INTERVIEW WITH (MRS.) MARIAH CALLAWAY EX-SLAVE
[TR: A significant portion of this interview was repeated in typescript; where there was a discrepancy, the clearer version was used. Where a completely different word was substituted, ‘the original’ refers to the typewritten page.]
Mrs. Mariah Callaway sat in a chair opposite the writer and told her freely of the incidents of slavery as she remembered them. To a casual observer it will come as a surprise to know the woman was blind. She is quite old, but her thoughts were clearly and intelligently related to the writer.
Mrs. Callaway was born in Washington, Wilkes County, Georgia probably during the year 1852, as she estimated her age to be around 12 or 13 years when freedom was declared. She does not remember her mother and father, as her mother died the second day after she was born, so the job of rearing her and a small brother fell on her grandmother, Mariah Willis, for whom she was named. Mrs. Callaway stated that the old master, Jim Willis, kept every Negro’s age in a Bible: but after he died the Bible was placed upstairs in the gallery and most of the pages were destroyed. The following is a story of the purchase of Mrs. Callaway’s grandfather as related by her.
“My grandfather come directly from Africa and I never shall forget the story he told us of how he and other natives were fooled on board a ship by the white slave traders using red handkerchiefs as enticement. When they reached America, droves of them were put on the block and sold to people all over the United States.
The master and mistress of their plantation were Mr. Jim Willis and Mrs. Nancy Willis who owned hundreds of acres of land and a large number of slaves. Mrs. Callaway was unable to give an exact number but stated the Willises were considered wealthy people. On their plantation were raised sheep, goats, mules, horses, cows, etc. Cotton, corn and vegetables were also raised. The Willis family was a large one consisting of six children. 4 boys and 2 girls. Their home was a large two-story frame house which was set apart from the slave quarters.
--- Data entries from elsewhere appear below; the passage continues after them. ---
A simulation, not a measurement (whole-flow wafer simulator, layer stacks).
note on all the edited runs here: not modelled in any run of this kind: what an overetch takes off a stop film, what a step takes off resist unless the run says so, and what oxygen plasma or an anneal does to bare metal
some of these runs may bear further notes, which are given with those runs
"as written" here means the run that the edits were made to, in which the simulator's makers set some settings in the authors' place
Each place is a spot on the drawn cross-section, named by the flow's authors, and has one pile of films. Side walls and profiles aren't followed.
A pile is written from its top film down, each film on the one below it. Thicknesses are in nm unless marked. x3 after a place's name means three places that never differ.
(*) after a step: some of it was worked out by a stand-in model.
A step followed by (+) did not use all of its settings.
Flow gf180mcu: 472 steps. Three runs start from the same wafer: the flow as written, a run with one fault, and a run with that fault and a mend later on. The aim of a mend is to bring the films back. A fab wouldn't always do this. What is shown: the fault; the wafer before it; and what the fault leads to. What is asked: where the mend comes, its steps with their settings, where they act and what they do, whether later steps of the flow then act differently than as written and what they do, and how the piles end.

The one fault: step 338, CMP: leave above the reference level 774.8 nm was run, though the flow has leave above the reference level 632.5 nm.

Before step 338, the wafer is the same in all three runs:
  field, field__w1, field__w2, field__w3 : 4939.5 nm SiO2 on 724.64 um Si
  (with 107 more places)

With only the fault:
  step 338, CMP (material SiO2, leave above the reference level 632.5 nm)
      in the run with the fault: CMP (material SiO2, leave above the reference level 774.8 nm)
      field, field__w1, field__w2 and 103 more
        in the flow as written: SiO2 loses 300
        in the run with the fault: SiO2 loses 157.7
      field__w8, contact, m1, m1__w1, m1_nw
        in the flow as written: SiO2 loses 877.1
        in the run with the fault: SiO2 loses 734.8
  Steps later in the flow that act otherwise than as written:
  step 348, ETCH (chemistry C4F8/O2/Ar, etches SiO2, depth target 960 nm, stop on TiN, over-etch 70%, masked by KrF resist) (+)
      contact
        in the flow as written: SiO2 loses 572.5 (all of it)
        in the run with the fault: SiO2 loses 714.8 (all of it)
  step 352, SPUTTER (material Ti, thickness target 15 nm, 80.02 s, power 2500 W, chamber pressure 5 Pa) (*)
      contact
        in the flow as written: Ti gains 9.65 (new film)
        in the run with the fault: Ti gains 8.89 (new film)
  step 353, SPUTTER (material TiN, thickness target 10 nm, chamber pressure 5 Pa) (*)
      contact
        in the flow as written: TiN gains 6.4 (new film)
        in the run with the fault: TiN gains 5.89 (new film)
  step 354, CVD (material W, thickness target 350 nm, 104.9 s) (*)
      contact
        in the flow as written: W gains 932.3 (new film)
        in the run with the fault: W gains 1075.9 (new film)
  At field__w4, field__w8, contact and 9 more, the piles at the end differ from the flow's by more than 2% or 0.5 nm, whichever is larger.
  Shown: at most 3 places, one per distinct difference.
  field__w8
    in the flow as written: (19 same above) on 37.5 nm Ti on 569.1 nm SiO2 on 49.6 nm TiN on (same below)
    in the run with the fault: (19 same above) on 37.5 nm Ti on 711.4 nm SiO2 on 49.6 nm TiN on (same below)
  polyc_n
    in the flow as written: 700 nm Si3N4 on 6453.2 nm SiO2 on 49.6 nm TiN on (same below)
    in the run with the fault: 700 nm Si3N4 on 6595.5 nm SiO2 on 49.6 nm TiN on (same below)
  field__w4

Slave homes on the Willis plantation differed in no respect from the usual type found elsewhere. All homes were simple log cabins grouped together, forming what is known as slave quarters.
The Willis family as kind and religious and saw to it that their slaves were given plenty of food to eat. Every Monday night each family was given its share of food for the week. Each grown person was given a peck of corn [TR: meal on original page] and three pounds of meat; besides the vegetables, etc. On Tuesday morning each family was given an ample amount of real flour for biscuits.